When they weren’t ditching their students, radical
teachers steeped in the social-justice ethos of National Education
Association–approved community organizer Saul Alinsky were shamelessly using
other people’s children as their own political junior lobbyists and pawns. A
Milwaukee Fox News affiliate caught one fourth-grade teacher dragging his
students on a “field trip” to demonstrate against Walker at the state-capitol
building.
The pupils clapped along with a group of “solidarity singers”

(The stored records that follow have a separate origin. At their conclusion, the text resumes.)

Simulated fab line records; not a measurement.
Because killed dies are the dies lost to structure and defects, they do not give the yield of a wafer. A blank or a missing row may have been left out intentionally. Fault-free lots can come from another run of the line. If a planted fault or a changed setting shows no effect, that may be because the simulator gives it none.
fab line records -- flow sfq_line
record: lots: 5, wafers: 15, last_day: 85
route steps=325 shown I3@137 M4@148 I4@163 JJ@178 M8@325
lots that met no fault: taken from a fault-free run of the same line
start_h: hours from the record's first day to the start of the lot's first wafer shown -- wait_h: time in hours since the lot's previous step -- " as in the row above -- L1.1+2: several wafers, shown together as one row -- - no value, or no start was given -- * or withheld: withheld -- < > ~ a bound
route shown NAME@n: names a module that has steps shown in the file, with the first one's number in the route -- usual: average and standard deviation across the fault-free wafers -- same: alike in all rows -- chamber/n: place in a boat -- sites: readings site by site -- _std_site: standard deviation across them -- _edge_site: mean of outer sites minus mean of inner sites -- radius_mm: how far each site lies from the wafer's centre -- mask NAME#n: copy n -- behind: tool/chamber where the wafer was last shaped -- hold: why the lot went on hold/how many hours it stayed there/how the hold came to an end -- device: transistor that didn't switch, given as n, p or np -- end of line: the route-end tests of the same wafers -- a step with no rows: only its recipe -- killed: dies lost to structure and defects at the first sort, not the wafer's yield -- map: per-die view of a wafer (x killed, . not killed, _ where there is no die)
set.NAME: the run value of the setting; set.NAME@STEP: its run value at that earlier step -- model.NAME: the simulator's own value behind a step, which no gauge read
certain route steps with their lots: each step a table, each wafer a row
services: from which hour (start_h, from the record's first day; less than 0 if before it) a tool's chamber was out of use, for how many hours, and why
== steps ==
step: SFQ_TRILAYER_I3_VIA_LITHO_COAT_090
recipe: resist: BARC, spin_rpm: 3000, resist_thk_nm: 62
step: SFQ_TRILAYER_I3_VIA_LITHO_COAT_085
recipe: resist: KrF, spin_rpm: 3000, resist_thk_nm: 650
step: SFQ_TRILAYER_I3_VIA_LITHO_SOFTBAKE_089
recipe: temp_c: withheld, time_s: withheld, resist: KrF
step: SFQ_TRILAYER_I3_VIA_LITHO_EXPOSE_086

as they warbled: “Scott Walker will never push us out, this house was made for
you and me.”
Hundreds of high-school students from Madison were
dragooned into marches. When asked on camera why they had skipped school, one
told a reporter from the Wisconsin-based MacIver Institute: “I don’t know. I
guess we’re protesting today.” Happy for the supply of warm, young bodies,
AFSCME Local 2412 president Gary Mitchell gloated: “The students have been so
energized.”
“Energized”? How about educated, enlightened, and
intellectually stimulated? Silly parents. Remember: “A” isn’t for academics.
It’s for “agitation” and “advocacy.” We must never forget the words of former
National Education Association official John Lloyd: “You cannot possibly
understand NEA without understanding Saul Alinsky. If you want to understand
NEA, go to the library and get Rules for Radicals.”
Against a rising tide of rank-and-file teachers who
oppose their leaders’ extremist politics, the national offices of the NEA and
the American Federation of Teachers shoveled millions in forced union dues into
astroturfed, anti-Walker coffers. According to WisconsinReporter.com, strapped
state affiliates also coughed up major sums to beat back Wisconsin’s efforts to
bring union workers into the 21st century in line with the rest of the
workforce:
The Ohio Education Association made a $58,000 in-kind contribution May 30, followed a day later by a $21,000 contribution from the Pennsylvania State Education Association. New York State United Teachers gave $23,000 on June 1, the Massachusetts Education Association gave $17,000 on May 31, and a group of unions based in Washington, D.C., poured in $922,000 during the past week.
Even the Alaska NEA affiliate pitched in $4,000.
Back in the Badger State, the Education Action Group
Foundation caught Milwaukee teachers’-union head Bob Peterson on tape this week
bragging about how his school district organized bus runs and stuffed flyers
into the backpack of every K–8 student urging them to vote in the recall
election. No, this wasn’t a civic, nonpartisan get-out-the-vote effort. It was
a purely partisan self-preservation campaign. Educators must be “teachers of
unionism,” Peterson preaches. “We need to create a generation of students who
support teachers and the movement for workers rights, oppressed peoples’
rights.” Because, you know, asking teachers to contribute more to their pension
plans is just like crushing freedom fighters in Iran, Egypt, and China.
The progressives’ blatant exploitation of bureaucratic
authority over the nation’s schoolchildren — at the expense of classroom
achievement and fiscal sanity — isn’t sitting well with the public. A new
Marquette University Law School poll released on the eve of the Wisconsin
recall election showed that “only 40 percent of those surveyed said they had a
favorable view of public-sector unions, while 45 percent viewed them
unfavorably.” In addition, “three-quarters of respondents said they approved of
the law Walker signed requiring public employees to contribute to their own
pensions and pay more for health insurance, while 55 percent approved of the
new limits on collective bargaining for state employees that Walker signed into
law.”
Uncertainty reigned over Wisconsin as both sides braced
for a possible recount on Tuesday night. But from their first unhinged salvos
16 months ago in the state capitol right up until Election Day, the union
bosses have made one thing clear as a playground whistle: It’s not about the
children. It’s never about the children. It’s about protecting the power,
perks, and profligacy of public-employee union monopolies.